The relative incongruity of the global environmental impacts versus burdens proposed to be imposed has been recently explained here and the insight provided was expert in the comparison. Another conference, COP21, also known as the 2015 Paris Climate Conference, has been called and it has targeted aviation for a “carbon tax” which will pay for other business sectors.
It is reported that one of the committees preparing for COP21 has recommended “to earmark some of the European Union’s Emissions Trading Scheme (ETS) fees as a source of climate finance for other business sectors.” The aviation sector’s response has been, as it should have been, uniformly negative. The general theme is that why should aviation be singled out to pay for other “environmental initiatives.” Here are some of the strong responses:
- “Reliable air services are too fundamental to local and regional development priorities, and States must consistently be made aware of the negative impacts which aviation taxes and fees can have on their longer-term, broad-based and sustainable economic prosperity…Your active cooperation in conveying this message will be paramount leading to COP21.”
Here’s another comment from the ICAO President on the subject, which subtly asserts that ICAO should be the primary deciding body on aviation and CO²:
- “Through partnerships and visionary commitments, the international aviation sector has been actively progressing its own strategy to address its CO2 emissions, and to achieve ICAO’s global aspirational goals of improving fuel efficiency by two per cent per year while stabilising our sector’s CO2 emissions at 2020 levels. ICAO States are seeking to realise these targets through measures including technological and operational improvements, alternative fuels and market-based measures.”

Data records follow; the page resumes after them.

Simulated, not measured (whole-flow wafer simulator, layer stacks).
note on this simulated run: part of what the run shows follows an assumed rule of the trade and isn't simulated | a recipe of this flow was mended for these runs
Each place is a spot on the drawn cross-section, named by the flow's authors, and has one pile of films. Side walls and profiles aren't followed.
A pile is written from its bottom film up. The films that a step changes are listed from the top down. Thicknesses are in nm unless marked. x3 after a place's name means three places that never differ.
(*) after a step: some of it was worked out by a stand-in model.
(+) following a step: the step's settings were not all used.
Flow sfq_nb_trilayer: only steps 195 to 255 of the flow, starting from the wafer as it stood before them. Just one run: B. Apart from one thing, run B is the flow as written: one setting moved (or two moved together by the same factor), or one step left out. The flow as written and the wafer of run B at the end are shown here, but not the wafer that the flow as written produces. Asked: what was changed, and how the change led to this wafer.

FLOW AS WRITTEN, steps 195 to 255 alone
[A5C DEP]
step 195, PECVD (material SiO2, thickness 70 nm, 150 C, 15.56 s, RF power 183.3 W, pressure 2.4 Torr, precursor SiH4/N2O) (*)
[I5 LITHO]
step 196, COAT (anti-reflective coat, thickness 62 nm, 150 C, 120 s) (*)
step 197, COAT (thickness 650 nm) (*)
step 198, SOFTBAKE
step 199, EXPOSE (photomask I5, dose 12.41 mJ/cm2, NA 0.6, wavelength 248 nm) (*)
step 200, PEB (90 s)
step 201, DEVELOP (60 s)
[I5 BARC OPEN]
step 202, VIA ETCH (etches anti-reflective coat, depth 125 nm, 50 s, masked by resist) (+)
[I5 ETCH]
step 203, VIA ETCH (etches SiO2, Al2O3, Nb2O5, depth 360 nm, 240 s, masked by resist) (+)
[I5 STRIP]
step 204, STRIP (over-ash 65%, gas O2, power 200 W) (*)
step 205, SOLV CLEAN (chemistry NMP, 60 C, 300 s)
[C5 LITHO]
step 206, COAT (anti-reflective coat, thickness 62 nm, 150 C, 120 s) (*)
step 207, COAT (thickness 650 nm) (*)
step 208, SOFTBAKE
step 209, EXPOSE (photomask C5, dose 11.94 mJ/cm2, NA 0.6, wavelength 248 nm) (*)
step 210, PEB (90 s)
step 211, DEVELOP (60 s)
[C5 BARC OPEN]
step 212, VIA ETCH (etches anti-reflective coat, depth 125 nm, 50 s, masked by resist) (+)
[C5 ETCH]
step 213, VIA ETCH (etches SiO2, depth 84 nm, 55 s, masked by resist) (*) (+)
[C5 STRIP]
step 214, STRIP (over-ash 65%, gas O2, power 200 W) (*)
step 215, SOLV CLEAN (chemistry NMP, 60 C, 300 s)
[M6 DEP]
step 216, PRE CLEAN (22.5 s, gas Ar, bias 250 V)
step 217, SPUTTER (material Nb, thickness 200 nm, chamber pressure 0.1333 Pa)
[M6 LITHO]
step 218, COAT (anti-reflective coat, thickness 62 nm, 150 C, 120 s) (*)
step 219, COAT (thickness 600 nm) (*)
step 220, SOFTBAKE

- “In our view, such a blunt instrument would not have any measurable environmental benefit… The draft text on using aviation as a source of climate financing is causing concern among a number of countries, particularly those that rely heavily on air transport for their connectivity and development. The developing and small island states would be particularly hard hit by ratcheting up the cost of flying. Even environmental groups that are pushing the scheme acknowledge the damage it would do to tourism and trade.”
A group of 28 airline executives sent a letter to all of the world’s government objecting to the COP21 proposal and also pointing to the ICAO process as being the lawful, most effective and right mechanism to establish real CO² plan. The letter includes some telling statements:
- “This is an influential set of business leaders adding their voice to those supporting climate action in the lead-up to the COP21 negotiations in Paris and one year ahead of aviation’s own climate deadline – the 39th ICAO Assembly. We are urging governments to back industry and civil society efforts to deliver this market-based measure.”
- “Since we set the goals, the aviation sector has been actively undertaking fuel efficiency projects through the deployment of over a trillion dollars of new technology, improved operational procedures and moving towards more advanced infrastructure. However, government regulation and national political environments prevent us from fully influencing our own future. Today’s letter urges government action in five key areas to complement the significant action already taking place within the industry.”
- “Government support must take place through a range of actions: air traffic management investment and reform;
continued support for research into new technology, operations and sustainable alternative fuels; improved intermodal transport planning; the right policy framework to help accelerate the availability of sustainable alternative fuels for airlines; and to agree at the 39th ICAO Assembly to both the implementation of a simple, global offsetting scheme which will stabilise air transport carbon emissions growth and to endorse an historic global CO2 standard for new aircraft. To delay will harm a vital global sector and harm our global climate.”
- “We have to ensure that the timelines do not slip and that the current positive momentum is not lost. Aviation has a distinct timeframe from the broader climate negotiations being undertaken at the UNFCCC. A progressive outcome in Paris would certainly help deliver a meaningful result at ICAO next September, but let’s not wait until after December for the aviation talks to proceed.”
The open letter, 60 days before the crucial COP21 climate talks in Paris, was signed by the chief executives of all the world’s major aircraft and engine manufacturers and leaders of associations representing over 90% of airline traffic; 1,861 airports and air traffic management organisations supporting 85% of traffic. In total, the organisations represent businesses with nearly a trillion dollars in annual revenue and over four million employees worldwide. The industry has been meeting with government and civil society representatives at the Global Sustainable Aviation Summit in Geneva, Switzerland.
It is not always appropriate to belittle the outreach of COP 21, but the opening page of the website seems to diminish the significance of the consequences of this conference. “TOOLBOX: learn, play and share.”
The “play” at Paris may impact millions of an interconnected/interdependent world economy, airline/aviation jobs, billions of global investments in green technology and even the ability of people around the world to travel/meet/understand each other, a useful mechanism for peace.
There is no discernible reason to tax aviation to subsidize other sectors. Would COP21 decide to impose the same carbon charge on the internet which is equal in its impact? If play is a part of your one setting introduction, such unequal results may be part of the fun.